NEWS

New elementary school slated for West M district

Kate Snyder
Reporter

ZANESVILLE – The West Muskingum school board recently approved the construction project of the new elementary school during a special meeting.

The project is slated to cost $15 million, consisting of state funds, said Bill Harbron, West Muskingum superintendent. Quandel Enterprises is the company heading up the construction, and the project is being done in conjunction with the Ohio Facilities Construction Commission.

The new school will replace Falls Elementary School and will be built just west of that school.

The school itself will be a blended learning-style building, with kindergarten, first- and second-graders in classes together and third- and fourth-graders in classes together. And the classrooms will be “learning pods,” with several smaller learning studios off a single main room per class.

Learning studios attached to the learning community within each pod will be used for different purposes — one will be for quiet reading or work, one will be for group projects, and some can be for math or science work. Those classroom-like studios will be connected to one another through French doors that can be opened for more space or closed for privacy.

Work stations within the learning pods will be designed to accommodate the students. Plans are included in the learning centers to make the students feel more at home and willing to learn.

The design hasn’t varied much since the initial conception last summer, Harbron said. Another office was added, and the design would probably change in small ways throughout the construction process.

“The building itself is under budget,” he said, so there is some room to vary the plans slightly.

Construction is scheduled to begin April 1 at the district’s main campus along Kimes Road.

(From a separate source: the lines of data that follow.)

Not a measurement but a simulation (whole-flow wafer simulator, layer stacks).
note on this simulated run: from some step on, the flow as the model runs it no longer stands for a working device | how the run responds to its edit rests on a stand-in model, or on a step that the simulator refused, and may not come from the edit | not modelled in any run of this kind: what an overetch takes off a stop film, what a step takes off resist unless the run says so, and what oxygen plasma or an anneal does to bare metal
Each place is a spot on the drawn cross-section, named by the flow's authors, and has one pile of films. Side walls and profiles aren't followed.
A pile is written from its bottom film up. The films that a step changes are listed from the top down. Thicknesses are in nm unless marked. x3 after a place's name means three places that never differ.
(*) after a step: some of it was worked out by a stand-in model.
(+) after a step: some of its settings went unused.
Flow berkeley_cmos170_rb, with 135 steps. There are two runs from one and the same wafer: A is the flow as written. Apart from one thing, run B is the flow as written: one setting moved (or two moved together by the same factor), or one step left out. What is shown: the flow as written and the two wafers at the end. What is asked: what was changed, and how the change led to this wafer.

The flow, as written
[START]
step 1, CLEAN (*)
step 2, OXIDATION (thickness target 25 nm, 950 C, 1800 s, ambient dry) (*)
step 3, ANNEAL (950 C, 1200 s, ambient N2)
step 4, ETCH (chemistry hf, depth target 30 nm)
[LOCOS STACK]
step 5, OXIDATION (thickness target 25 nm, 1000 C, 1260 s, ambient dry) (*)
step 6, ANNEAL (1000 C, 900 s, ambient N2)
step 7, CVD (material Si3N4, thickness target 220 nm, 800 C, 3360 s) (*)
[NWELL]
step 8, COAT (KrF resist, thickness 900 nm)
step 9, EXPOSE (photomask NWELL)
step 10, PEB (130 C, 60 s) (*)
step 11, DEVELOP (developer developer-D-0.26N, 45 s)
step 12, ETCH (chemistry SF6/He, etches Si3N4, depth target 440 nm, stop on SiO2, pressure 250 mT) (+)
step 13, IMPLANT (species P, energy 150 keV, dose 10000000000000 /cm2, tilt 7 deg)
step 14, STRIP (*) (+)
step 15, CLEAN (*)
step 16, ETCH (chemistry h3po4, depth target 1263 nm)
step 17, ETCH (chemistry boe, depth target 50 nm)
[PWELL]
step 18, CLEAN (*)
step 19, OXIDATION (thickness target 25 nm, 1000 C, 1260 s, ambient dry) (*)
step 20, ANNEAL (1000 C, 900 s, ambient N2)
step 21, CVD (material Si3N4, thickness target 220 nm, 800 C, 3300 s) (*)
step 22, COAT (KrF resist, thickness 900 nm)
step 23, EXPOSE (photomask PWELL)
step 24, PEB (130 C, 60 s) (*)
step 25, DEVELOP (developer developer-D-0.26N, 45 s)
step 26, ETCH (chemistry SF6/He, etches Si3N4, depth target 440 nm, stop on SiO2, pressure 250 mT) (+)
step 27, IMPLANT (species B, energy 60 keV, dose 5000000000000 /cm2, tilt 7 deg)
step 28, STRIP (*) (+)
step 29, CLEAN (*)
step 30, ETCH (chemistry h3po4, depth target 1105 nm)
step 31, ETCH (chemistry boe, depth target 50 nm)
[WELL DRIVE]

This type of multi-age model would give more students access to more of their teachers’ time and attention and allow teachers to work at individual students’ levels, Harbron said.

Other school districts in the state are moving toward the same model, including Beaver Local School District and North Ridgeville City Schools.

Harbron and others said they think the model will work in part because the district is already doing it — four teachers at Falls Elementary School teamed up two years ago to provide an education for first-graders and kindergartners.